Opinions, musings, and ravings from the mind of John Percy

In the preamble up to a provincial election here in Nova Scotia, I would like to state that there are some troubling aspects in our newly revised Elections Act that will present a significant barrier to exercising our democratic rights as citizens.

One such issue has to do with the candidate filing fees required by Elections Nova Scotia. In the revised act, the filing fee doubled from $100 to $200. Filing fees have always been a deterrent to smaller parties, but a 100% increase in fees can be construed as an attempt to either bankrupt smaller parties or deter them from running a full slate of candidates. With 51 electoral districts this amounts to $10,200 that smaller parties are practically guaranteed to never see again.

Section 71 (ii) of the Nova Scotia Elections Act states that any party that receives less than 10% of the total vote will not have their filing fee reimbursed. Parties that receive more than 10% will be cheerfully refunded. Big parties win. Small parties lose. Too bad, so sad.

In other jurisdictions in Canada, this provision has been successfully challenged on Charter grounds, and struck down by the courts, including the Superior Court of Ontario.

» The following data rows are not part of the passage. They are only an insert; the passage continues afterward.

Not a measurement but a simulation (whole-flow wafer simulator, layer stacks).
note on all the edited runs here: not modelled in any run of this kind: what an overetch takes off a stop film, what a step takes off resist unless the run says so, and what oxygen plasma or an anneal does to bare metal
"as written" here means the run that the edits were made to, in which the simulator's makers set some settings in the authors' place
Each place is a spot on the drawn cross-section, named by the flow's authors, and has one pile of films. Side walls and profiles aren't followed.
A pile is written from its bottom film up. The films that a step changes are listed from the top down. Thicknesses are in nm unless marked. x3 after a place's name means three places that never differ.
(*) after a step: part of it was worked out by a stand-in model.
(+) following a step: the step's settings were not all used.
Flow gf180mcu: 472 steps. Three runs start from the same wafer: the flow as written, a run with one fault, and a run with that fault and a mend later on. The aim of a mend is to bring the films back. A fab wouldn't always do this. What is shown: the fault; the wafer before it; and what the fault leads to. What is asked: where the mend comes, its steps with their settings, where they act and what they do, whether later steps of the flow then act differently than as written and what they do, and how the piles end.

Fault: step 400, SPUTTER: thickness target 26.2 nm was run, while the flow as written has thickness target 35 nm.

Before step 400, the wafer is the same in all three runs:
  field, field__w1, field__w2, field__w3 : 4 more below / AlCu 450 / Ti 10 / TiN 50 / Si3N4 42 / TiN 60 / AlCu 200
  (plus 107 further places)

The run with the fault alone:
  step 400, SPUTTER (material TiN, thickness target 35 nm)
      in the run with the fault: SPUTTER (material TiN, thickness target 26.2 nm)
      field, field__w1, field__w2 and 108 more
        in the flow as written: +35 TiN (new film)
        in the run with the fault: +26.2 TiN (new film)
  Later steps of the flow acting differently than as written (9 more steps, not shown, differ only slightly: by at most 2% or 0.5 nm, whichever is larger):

From the Nova Scotia Elections Act:
Return of nomination deposit:
71 (1) The Chief Electoral Officer shall return the nomination deposit of a candidate to
(a) the candidate’s official agent if the candidate
(i) is elected,
(ii) receives not less than ten per cent of the valid votes cast in the electoral district in the election in which the candidate stood for election, or
(iii) dies before the close of the polls on election day;
or (b) the candidate’s official agent if nomination documents are superseded and withdrawn pursuant to Section 70.
(2) In all other cases, the Chief Electoral Officer shall transfer the nomination deposit to the Minister of Finance for deposit into the General Revenue Fund of the Province. 2011, c. 5, s. 71.

In recent years the Green Party of P.E.I. challenged the province to do away with a $200 deposit required by every candidate seeking a nomination in provincial elections – and the party was ready to take its fight to provincial court. The party retained a lawyer to challenge this provision in the Elections Act, saying the deposit discouraged new and third parties from getting involved in politics because paying money to participate in the electoral process is a deterrent to citizens participating fully in the democratic process. It took a lawyer’s letter and threat of court action to have it quickly and quietly changed.

The PEI amendment struck down an unconstitutional provision allowing government to seize the $200 candidate deposit from every candidate who does not get at least half as many votes as the winning candidate.

Similarly, Section 71 of the revised Nova Scotia Elections Act requires each candidate in a provincial election to post a deposit of $200, a 100% increase from the old Elections Act. Candidates will only have their deposit refunded if they are elected, die during the campaign, or if they receive at least 10% of the total votes cast. This is a direct assault on smaller parties with limited resources. Larger, well funded parties get their money back. Smaller parties do not.

Jurisdictions that require hefty deposits justify it by saying the deposit is put in place to ensure only serious candidates enter provincial elections, especially when so much administrative work goes into the nomination process. It shows that the candidate would have to be serious about running before they would pay that deposit.

But in a court case in Ontario, the judge said that there was no basis for those kinds of assumptions. He said in fact, frivolous candidates might actually be willing to spend a lot more than $200 to get a platform for themselves.

Similar provisions in Canada’s and Ontario’s election acts were held unconstitutional in two separate decisions of the Superior Court of Ontario in 1999 and 2007.  The courts found that such deposit requirements interfered with the rights of candidates and supporters of small parties to participate in elections and contravened the electoral fairness required by section 3 of the Canadian Charter of Rights and Freedoms.

The Supreme Court of Canada has also ruled that elections act requirements that interfere with the rights of smaller political parties to play a meaningful role in the electoral process contravene the Charter.

It would behoove this government to correct this situation before embarking on their campaign journey.